These giant doughnut holes don’t require rising, resting or shaping.

Doughnuts:

3 cups flour 1⁄4 cup sugar

2 teaspoons baking powder

1 teaspoon baking soda

1 teaspoon grated nutmeg

1⁄2 teaspoon salt

1⁄4 teaspoon ground mace

4 tablespoon­s (1⁄2 stick) unsalted butter, melted

1 egg 1 cup apple cider

1 quart ghee (shelved near the oil) or canola oil

Topping:

1 cup sugar

1 teaspoon ground cinnamon

Mix: In a large bowl, whisk together flour, sugar, baking powder, baking soda, nutmeg, salt and mace. In a separate bowl, whisk together butter, egg and cider. Pour wet ingredient­s over dry and mix with a wooden spoon just until a thick dough comes together.

Test: In a heavy pot at least 3 inches deep, heat 2 inches of ghee (or oil) to 350 degrees. Using a 1 1⁄2-inch diameter icecream scoop, scoop up a generous ball of dough and drop it in. Cook, 4 minutes. Scoop out with a slotted spoon and drain on paper towels. Wait 1 minute. Cut in half. If done, you’re good to go. If not, add 1 minute cooking time to your next batch.

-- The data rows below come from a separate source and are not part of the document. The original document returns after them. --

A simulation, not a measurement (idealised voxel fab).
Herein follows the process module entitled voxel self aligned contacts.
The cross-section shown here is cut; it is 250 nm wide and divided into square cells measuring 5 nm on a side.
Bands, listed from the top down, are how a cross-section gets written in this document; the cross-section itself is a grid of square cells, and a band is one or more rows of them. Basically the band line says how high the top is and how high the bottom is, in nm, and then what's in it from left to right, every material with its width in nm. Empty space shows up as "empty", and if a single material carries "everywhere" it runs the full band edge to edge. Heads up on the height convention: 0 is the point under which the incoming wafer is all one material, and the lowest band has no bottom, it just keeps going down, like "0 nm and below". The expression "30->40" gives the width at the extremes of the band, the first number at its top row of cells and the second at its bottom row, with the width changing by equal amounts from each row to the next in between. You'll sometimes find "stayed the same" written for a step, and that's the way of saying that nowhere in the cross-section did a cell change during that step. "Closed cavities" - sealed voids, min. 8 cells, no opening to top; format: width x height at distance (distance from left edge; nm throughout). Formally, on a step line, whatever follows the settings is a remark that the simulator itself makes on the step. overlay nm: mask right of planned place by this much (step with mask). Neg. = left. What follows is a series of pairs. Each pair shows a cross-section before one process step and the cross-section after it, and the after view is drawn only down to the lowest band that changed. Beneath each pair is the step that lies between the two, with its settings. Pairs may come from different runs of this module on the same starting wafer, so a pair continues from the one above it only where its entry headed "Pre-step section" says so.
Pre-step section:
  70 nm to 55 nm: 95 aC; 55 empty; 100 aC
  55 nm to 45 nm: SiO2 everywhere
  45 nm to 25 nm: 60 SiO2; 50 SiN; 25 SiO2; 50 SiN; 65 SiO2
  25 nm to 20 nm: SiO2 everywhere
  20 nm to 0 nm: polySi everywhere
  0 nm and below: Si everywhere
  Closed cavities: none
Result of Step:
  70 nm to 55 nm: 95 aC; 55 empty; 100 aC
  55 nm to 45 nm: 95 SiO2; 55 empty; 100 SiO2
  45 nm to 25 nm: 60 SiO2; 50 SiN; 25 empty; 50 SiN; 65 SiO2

Fry: Scoop balls of dough into hot ghee (or oil) without crowding. Fry, rotating spheres now and then, until deep brown outside and cooked through inside (4 or 5 minutes, depending on your test doughnut). Repeat, frying all doughnuts .

Shake: In a paper sack, shake together the sugar and cinnamon for the topping. Drop in doughnuts a few at a time, and shake to coat. Munch while warm.